News & Politics

Best of Baltimore: Eight other good reasons to visit

Bowling, fine dining, and sleepovers at the National Aquarium are among our picks

Bolton Hill
One of Baltimore’s most genteel urban neighborhood, just northwest of Mount Vernon, was a Jazz Age gin belt and former home to Woodrow Wilson and F. Scott Fitzgerald. It’s a great place to stroll, especially when the wisteria vines explode with violet blooms in spring. The neighborhood gets a dash of youthful vigor from Maryland Institute College of Art students—they’re the ones sporting green hair and canvases tucked under their arms. Historic homes are marked with blue signs indicating who lived in them. Sidewalk tables surround B Bistro (1501 Bolton St.; 410-383-8600), which serves dinner and a popular Sunday brunch. The more adventurous can join the arty-meets-biker crowd in the shadowy confines of the Mount Royal Tavern (1204 W. Mount Royal Ave.; 410-669-6686) whose bar rail has bustled since the end of Prohibition. Look up to enjoy an impressive homage to the Sistine Chapel.

Patterson Bowling Center
Legend has it that duckpin bowling—which uses small balls without finger holes and squat pins that scatter like frightened ducks when struck—was born in Baltimore around 1900. Orioles greats John McGraw and Wilbert Robinson are often credited with inventing this downsized variant of tenpin bowling. Though duckpin has spread to DC and as far as Indiana, Baltimore has long been its main domain. The bi-level Patterson Bowling Center opened in 1927 and is the oldest still-operating duckpin house in the country. The old alley sports an automated scoring system today, but the atmosphere remains historic and homespun. Just don’t forget—you get three balls per frame, not just two, and it’s BYOB.
2105 Eastern Ave.; 410-675-1011.

Woodberry Kitchen
At this out-of-the-way spot—the only Baltimore restaurant to make The Washingtonian’s 100 Very Best Restaurants list this year—the servers are casual-cool and the vibe happy and relaxed. The menu features comfort foodie fare such as chips and onion dip and a malt ice-cream sundae with marshmallow fluff. But the kitchen is dead serious about one thing: sourcing. Most ingredients—from Maryland shrimp to Eastern Shore blue cheese—are procured locally. You’ll find just as much care at the bar, where the excellent cocktails feature organic vodka and house-made ginger beer. It all adds up to a winning combination, and it shows: The place is slammed every night, so reservations are a must.
2010 Clipper Park Rd., Suite 126; 410-464-8000

Evergreen Museum & Library
Glimpses of the Gilded Age good life don’t come more engaging than this sprawling 19th-century mansion/museum under the aegis of Johns Hopkins University. Two generations of the railroad-baron Garrett family lived here, filling 48 rooms with some 50,000 pieces of art: paintings by Degas and Picasso, rare Asian porcelain, Tiffany glass, even a private theater designed by Léon Bakst. The paneled rare-books library looks right out of TV’s Downton Abbey. Hourly tours given six days a week; $8 adults.
4545 N. Charles St.; 410-516-0341.

Underwater Sleepovers
It’s not every day you get to sleep with a shark—or a dolphin, for that matter. The National Aquarium in Baltimore has two overnight programs that make it possible.
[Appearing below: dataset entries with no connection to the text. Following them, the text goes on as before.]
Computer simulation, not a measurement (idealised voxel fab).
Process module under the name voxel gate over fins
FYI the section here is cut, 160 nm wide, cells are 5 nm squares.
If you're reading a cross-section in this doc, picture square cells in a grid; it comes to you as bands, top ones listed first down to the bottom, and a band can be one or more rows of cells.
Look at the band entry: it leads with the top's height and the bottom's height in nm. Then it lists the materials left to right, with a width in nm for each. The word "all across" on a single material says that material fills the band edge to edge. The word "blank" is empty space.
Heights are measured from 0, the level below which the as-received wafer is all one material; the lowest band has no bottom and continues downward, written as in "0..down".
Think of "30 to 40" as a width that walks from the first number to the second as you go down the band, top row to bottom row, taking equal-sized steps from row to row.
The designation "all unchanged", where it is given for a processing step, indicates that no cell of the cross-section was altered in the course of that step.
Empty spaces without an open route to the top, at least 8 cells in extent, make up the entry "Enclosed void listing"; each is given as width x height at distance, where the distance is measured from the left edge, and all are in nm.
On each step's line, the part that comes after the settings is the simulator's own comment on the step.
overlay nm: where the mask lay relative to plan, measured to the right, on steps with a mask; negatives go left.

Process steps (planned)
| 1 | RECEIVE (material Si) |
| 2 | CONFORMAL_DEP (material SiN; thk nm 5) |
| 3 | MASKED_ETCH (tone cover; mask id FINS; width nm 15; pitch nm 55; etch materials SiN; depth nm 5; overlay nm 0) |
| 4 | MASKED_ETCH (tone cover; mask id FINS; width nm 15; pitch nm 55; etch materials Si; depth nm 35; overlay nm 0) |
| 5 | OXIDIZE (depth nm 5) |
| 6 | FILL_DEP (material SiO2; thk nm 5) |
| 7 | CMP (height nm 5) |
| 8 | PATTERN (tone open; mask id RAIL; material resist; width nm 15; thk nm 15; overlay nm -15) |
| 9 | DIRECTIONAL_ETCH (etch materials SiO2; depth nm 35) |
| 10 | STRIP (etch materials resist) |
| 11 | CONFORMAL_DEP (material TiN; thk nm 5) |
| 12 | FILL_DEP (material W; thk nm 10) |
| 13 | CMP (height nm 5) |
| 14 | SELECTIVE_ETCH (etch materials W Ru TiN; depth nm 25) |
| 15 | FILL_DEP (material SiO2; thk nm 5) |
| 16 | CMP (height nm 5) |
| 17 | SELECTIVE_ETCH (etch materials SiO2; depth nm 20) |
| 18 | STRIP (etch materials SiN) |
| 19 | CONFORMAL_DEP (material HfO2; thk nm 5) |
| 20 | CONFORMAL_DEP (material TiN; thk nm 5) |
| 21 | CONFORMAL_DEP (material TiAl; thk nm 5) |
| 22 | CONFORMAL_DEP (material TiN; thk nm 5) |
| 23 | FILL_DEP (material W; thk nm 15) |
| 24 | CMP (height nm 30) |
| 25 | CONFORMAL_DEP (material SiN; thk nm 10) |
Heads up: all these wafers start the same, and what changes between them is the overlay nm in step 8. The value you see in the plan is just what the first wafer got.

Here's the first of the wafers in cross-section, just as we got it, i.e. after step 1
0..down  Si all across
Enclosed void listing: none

For the shark sleepover, you arrive as the aquarium closes and a guide leads you to the food-prep area, where you learn what sharks like to eat. Later, you hunker down in sleeping bags surrounded by shark tanks. There’s nothing quite like spending the night surrounded by these silent predators to stoke your appreciation—and healthy fear. The next morning at breakfast, a game of Jeopardy tests the group on what it learned the night before.

The overnight dolphin program includes reserved seating at one of the aquarium’s most popular events, called Our Ocean Planet: The New Dolphin Show. You meet with a dolphin trainer and take a behind-the-scenes tour of the aquarium. Later, you fall asleep inches from the underwater viewing area and are awakened with the antics of dolphins. After breakfast, you watch a demo session with the dolphins and their trainers.

Tickets for each overnight program is $94.95 per person and includes dinner and breakfast. Overnight guests must be at least eight years old and accompanied by an adult.
501 E. Pratt St.; 410- 576-3800.

Great Farmers Markets
It’s fun to wander through Baltimore’s farmers markets—their noisy stalls sell meat, bread, fish, fresh flowers, vegetables, and prepared food.

A few blocks from the Inner Harbor, Lexington Market has about 150 stalls. Locals invariably put the crabcakes at Faidley’s on their list of the best in the city—they feature hunks of sweet crab bound with a surprise ingredient: crushed saltines. Polock Johnny’s, which has been serving classic five- and seven-inch Polish sausages since the 1920s, is a lunchtime institution. And few leave the market without some Berger cookies, fudge-topped shortbread that strikes a tender pang of nostalgia in every Baltimorean’s heart.

Cross Street Market in Federal Hill is more compact and less hectic, with about two-dozen stalls. There’s always a long lunch line for Big Jim’s overstuffed sandwiches, including the Reuben Special.  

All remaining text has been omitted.